The Interrogation of Michael Crowe (2002) starring Ally Sheedy, Mark Rendall, John Bourgeois, Hannah Lochner, Rosemary Dunsmore, Karl Pruner directed by Don McBrearty Movie Review

The Interrogation of Michael Crowe (2002)   3/53/53/53/53/5

Mark Rendall in The Interrogation of Michael Crowe (2002)

The Crowe Coercion

Before I review "The Interrogation of Michael Crowe" I need to say I have a general fascination with TV movies especially those based on true stories and as such over the years have come to understand various things. Firstly it is hard to balance being a factual dramatization of the story and being entertaining and secondly often these true stories tell it from only one viewpoint. That brings me to "The Interrogation of Michael Crowe" an entertaining and disturbingly intense experience which raises up anger deep within your soul but also a movie which you have to remember is one sided, not something which is easy to do because it is so effective in angering you.

When Stephen Crowe (Michael Riley - Willed to Kill) goes to wake up his daughter Stephanie (Anna Mary Wilson) he finds her murdered in her bed. As the police arrive they separate the family Stephen, Cheryl (Ally Sheedy - Ultimate Betrayal) and their other children Michael (Mark Rendall - 30 Days of Night) and Shannon (Hannah Lochner) for questioning. As they do so they notice that Michael re-acts differently to everyone else at the news of his sister's murder and start interrogating him despite being only 14 and not informing his parents of the fact. After two days of intense, relentless questioning as they keep on telling him he did it Michael in an exhausted, emotional state confesses saying that it is a lie but he did it. When his parents discover what has happened to Michael they find an attorney who believes Michael is innocent and has been pushed to confess to a murder he never committed.

Ally Sheedy in The Interrogation of Michael Crowe (2002)

Taken as a movie which half wants to entertain "The Interrogation of Michael Crowe" is a success, it is an intense experience which draws you in to the story of Michael Crowe and never let’s go. It does this in two ways starting with the unsettling questioning of the police as they interrogate 14 year old Michael to the point of physical and emotional exhaustion constantly telling him that he killed his sister and can't remember. It is disturbing to watch and Mark Rendall as Michael delivers a knock out performance not just during these scenes but through out the entire movie. It then switches things as we watch his parents dealing with the sickening truth of what the police put Michael through and their attempts to clear his name. All of which is highly effective and riles up an anger deep inside as we watch the upset Michael put through what borders close on torture as the police get in his face till he doesn't know what is what anymore.

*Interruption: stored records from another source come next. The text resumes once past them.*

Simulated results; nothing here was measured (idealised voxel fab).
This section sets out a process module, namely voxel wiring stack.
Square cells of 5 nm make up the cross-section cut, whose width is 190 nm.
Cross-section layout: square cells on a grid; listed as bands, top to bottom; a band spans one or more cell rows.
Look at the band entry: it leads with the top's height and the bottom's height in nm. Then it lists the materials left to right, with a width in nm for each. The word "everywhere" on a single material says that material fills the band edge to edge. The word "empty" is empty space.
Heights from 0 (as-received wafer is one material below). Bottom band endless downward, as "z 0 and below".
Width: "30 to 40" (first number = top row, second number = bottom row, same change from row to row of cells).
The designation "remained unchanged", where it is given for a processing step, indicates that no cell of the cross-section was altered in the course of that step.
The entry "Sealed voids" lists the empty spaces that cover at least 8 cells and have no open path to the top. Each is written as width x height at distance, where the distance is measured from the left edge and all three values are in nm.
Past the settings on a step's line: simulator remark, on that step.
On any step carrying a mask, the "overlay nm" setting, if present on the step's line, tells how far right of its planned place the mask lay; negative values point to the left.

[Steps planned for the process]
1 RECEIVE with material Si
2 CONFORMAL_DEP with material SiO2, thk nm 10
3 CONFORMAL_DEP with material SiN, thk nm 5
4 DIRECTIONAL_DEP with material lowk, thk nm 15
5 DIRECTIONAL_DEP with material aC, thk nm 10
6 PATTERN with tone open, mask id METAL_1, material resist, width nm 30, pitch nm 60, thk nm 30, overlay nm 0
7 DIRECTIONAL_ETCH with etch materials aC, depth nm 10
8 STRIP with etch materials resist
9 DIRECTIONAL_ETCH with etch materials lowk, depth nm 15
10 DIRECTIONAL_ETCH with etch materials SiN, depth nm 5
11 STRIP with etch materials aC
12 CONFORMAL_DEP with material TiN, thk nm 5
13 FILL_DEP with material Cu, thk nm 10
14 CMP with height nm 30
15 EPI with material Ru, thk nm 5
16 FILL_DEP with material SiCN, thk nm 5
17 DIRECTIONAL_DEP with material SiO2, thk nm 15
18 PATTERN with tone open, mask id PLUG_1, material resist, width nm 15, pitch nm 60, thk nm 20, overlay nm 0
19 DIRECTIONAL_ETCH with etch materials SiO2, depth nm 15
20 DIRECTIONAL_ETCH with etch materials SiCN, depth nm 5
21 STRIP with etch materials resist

But then there is the true story side of things and this is where the waters become mudded as whilst I don't know the true story it is obvious that "The Interrogation of Michael Crowe" is a one sided account of what happened. Now I say that not out of judgement on the true story and injustice but in the fact we never really see the police side of things, why they were so convinced of Michael's guilt. We also see how the police seem to brush away other evidence as they appear to set their sights on charging Michael and his friends. It means that the police come across not as incompetent but as malicious in their attempts to coerce Michael into confessing and whilst maybe they did coerce Michael under intense pressure I am sure that this side has been embellished to create an emotional response in the audience.

What this all boils down to is that "The Interrogation of Michael Crowe" is a better made for TV movie than normal and it does a good job of creating a feeling in the audience. But it is a movie which tells the true story from one side and that needs to be remembered.